Organized Chaos – Youth Ministry

Nora Ephron: You wrote on the back of one album, “I accept chaos but does chaos accept me.”

Bob Dylan: Chaos is a friend of mine. It’s like I accept him, does he accept me.

I have “Chaos is a friend of mine” tattooed around my left ankle. I have loved Bob Dylan’s music since I was too young to understand any of it. Once I saw him in concert a few years ago, when he walked on stage and began singing, I cried.

The tattoo was partly an homage to him, to this voice of a generation generations before my own voice was born. And it was also a truth of my existence. At twenty years old as I decided on the next ink that I would carry with me, those words continued to stand out to me. Chaos is a friend of mine. It was true in my organized chaotic early twenties, and has continued into my adulthood. It’s funny, I had a supervisor once describe me as “hyper-organized”, and yet that organization comes out of this place of chaos.

And this idea of organization out of chaos, of organized chaos, is never more true than in youth ministry. Now, these are my experiences alone working with kids, having a kid, and honestly getting to enjoy the child-like energy in my every day life. Although this post might be specific to youth ministry, I wonder how you might use this organized chaos in your life too.

Step 1: Organization

So, just because youth ministry and working with kids in general is chaotic, that does not mean there is no organization. Organization is ABSOLUTELY NECESSARY. Maybe I’m too organized, but as this blog is being posted, we are in the middle of our Vacation Bible School at our church. Let me tell you – a lot of planning, scheduling, and organizing has gone into this week of fun.

Part of this organization out of chaos, is working the chaotic energy of little voices into your plans. Having back up plans if more kids show up than you thought prepares you for when one kid shows up. Having a tool-kit of games, crafts, and story times under your belt really helps. Like a lot. It makes a big difference with my own toddler to have a laundry list of options to go through before finally giving up and putting on Daniel Tiger. And it means that because of my over-planning, hyper-organized self, I can accept the chaos.

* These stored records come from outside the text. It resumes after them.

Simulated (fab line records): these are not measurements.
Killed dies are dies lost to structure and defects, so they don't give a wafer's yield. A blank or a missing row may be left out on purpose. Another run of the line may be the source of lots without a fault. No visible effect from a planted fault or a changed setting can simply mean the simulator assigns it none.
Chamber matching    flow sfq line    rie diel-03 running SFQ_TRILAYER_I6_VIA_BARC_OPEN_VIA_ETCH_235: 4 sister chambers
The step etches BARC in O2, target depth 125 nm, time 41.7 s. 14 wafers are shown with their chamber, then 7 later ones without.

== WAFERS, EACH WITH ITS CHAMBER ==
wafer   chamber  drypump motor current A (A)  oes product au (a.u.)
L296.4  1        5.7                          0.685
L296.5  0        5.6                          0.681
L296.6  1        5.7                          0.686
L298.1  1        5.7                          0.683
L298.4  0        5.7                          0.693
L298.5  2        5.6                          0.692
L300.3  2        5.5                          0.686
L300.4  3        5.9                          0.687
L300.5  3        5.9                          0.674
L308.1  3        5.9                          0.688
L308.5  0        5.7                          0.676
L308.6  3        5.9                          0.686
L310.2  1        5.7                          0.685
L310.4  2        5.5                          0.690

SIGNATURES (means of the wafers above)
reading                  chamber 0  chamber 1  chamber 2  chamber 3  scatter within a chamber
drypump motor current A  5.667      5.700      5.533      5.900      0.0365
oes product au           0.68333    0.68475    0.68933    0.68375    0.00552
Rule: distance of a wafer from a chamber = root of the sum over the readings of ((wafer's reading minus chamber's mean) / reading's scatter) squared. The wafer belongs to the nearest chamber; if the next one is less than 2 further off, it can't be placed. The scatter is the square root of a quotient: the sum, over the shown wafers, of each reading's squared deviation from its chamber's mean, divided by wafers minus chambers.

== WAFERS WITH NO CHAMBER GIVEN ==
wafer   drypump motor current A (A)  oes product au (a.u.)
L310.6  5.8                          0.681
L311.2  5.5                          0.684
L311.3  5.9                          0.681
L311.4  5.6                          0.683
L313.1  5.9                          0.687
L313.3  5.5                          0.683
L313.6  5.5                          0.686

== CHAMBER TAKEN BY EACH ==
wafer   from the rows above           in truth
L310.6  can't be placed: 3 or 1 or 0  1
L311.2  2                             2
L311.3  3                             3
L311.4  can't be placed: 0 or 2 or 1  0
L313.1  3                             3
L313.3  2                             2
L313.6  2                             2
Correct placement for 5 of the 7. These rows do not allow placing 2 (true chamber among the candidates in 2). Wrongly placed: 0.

Step 2: Chaotic Everything

And hey look, with all that planning and organization, means that you know where your guide posts are. Kiddos are loving the energy-spending game of running back and forth across the fellowship hall. Awesome! Let’s keep doing it! The amount of decibels coming out of the faith room is sort of out of control, but are the kids praying their hearts out as they scream “amen”? Yes? Well…we might grab some ear plugs for next week.

Bob Dylan said it best, “chaos is a friend of mine”, I have accepted it, and like Dylan, I don’t always know if it has accepted me. But luckily, that chaotic, excited energy that our kids bring to ministry and to our lives helps us to recognize and plan for that old friend, so that we can truly be there in those crazy moments of our lives.